Syrians scramble for shelter as homes crumble
ALEPPO - In the Syrian city of Aleppo, Izzat al-Dahan climbed up to his sixth-floor apartment in a crumbling building, and pushed open the wooden plank which serves as a door. This is home, but not for much longer.
His heart heavy he entered the cold and dark apartment, and surveyed the damage wrought by the fierce bombing which rained for years on the city.
This flat with its blackened walls is the home he has owned for 22 years, but now he has to pack to leave once again.
"We have already been displaced four times during the conflict, and we thought we would never have to move again after the clashes and bombings ended" in late 2016, he said.
"But today I was told... we must move again."
Dahan, 50, his wife and seven children are the only remaining residents of the building, one of many blocks in the Salaheddin neighbourhood badly damaged in the four-year battle for the former rebel stronghold.

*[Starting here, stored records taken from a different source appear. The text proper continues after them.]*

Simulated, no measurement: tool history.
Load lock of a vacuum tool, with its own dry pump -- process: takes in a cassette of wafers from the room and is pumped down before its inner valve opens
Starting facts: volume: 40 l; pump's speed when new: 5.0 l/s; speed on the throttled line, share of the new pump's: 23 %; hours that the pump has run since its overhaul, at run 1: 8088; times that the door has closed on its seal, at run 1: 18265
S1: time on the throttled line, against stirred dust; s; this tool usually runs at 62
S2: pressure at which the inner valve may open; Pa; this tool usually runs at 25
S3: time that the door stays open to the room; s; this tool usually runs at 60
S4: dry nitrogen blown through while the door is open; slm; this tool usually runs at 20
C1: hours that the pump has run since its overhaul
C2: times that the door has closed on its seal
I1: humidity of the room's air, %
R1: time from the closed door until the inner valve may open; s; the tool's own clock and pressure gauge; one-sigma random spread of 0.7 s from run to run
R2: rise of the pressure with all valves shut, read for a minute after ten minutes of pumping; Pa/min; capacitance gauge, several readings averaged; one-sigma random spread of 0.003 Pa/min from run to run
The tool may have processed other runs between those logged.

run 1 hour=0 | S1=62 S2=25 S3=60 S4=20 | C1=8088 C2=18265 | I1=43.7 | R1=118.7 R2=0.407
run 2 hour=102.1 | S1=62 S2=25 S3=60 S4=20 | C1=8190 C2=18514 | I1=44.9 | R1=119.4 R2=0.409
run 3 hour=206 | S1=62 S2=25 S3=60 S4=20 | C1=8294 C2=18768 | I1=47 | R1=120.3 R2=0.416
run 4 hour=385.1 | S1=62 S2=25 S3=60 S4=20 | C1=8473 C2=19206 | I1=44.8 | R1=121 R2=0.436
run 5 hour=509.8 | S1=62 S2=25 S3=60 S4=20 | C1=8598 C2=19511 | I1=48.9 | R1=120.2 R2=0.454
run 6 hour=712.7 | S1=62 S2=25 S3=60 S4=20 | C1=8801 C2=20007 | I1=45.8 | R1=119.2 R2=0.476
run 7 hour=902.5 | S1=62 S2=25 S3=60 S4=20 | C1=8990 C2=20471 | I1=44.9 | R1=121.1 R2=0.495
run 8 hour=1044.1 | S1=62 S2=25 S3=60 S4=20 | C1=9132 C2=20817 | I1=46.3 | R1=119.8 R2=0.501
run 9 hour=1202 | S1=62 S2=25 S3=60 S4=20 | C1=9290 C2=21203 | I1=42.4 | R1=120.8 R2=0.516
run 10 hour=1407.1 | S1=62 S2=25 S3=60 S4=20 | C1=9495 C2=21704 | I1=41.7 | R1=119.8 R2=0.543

The other residents have all fled. And now the municipality has asked Dahan and his family to evacuate too, saying the block is not safe to live in.
With little reconstruction going on in Aleppo since the army took back rebel districts with Russian support in late 2016, many buildings in the area are standing on the brink of collapse.
Earlier this month, 11 people, including four children, were killed when a five-storey block came tumbling down in the neighbourhood.
The crisis has prompted Syrian authorities to form so-called "inspection committees" tasked with determining whether a building should be demolished.
'Nowhere to go'
His back hunched, Dahan walked from the corridor to the living room, his long winter coat trailing behind him.
He pointed to a wall he recently renovated and made his way to the balcony, which he began to cover with a tarpaulin sheet.
"We first left this house in 2012, moving from one neighbourhood to the other in Aleppo, to escape the clashes," he said.
They later returned in 2016 and "started renovating everything that could be refurbished, hoping we could stay," he said.
Behind a large piece of cloth used to separate the kitchen from the living room came the clang of pots and pans, followed by the muffled sound of a woman crying.
Dahan's wife, Umm Mohammad, says they have nowhere to go.
"We know that this place is dangerous, and the building could collapse at any moment, but we have no other choice," she said from inside the kitchen.
"We have nowhere to go and no money to rent a new home," she added.
Outside, a cloud of dust rose into the sky.
The entrance to the neighbourhood has been sealed off as bulldozers demolish a series of buildings.
Salaheddin mayor Hasan al-Jok, 44, stood by as workers sealed the entrance of one building with blocks of stone to prevent anyone from entering.
Residents tell him that they would rather stay, but the mayor says the risk is too high.
"Two months ago, we succeeded in completely evacuating one building and only four days later, it collapsed," Jok said.
"We feel we're responsible and we should make people aware of the need to evacuate so catastrophic incidents don't happen again," he said.
'Death follows us home'
Jok says the municipality is moving evacuated residents to shelters in two other districts of Aleppo -- Bustan al-Basha near the centre, and Masaken Hanano in the east.
But "most people don't want to go to the shelters and they try to rent a smaller apartment in the same neighbourhood," he said.
The inspection committee has not released figures on the number of buildings in the district at risk of collapse, but the mayor says more than 20 buildings have been evacuated and dozens of families have been saved.
"The demolitions are only a first step," the mayor said.
A major reconstruction plan is being prepared for a number of districts in Syria's second city, he added.
"There are a lot of areas in Aleppo where modern housing is planned," he said.
"They will be reconstructed with towers and multi-storey buildings".
Abdelmonem Omar, 50, was sitting on a chair outside his apartment block, smoking a hookah pipe and watching passersby.
"When the area was recaptured, people started rushing back, before it was properly inspected" for damage, he said.
A while back, "a rock fell on a woman's head, killing her instantly," he added.
"Now we're scared to even walk, and constantly looking up at buildings, fearing they'll collapse."
After years of war, "death is now following us into our homes and shops," he said.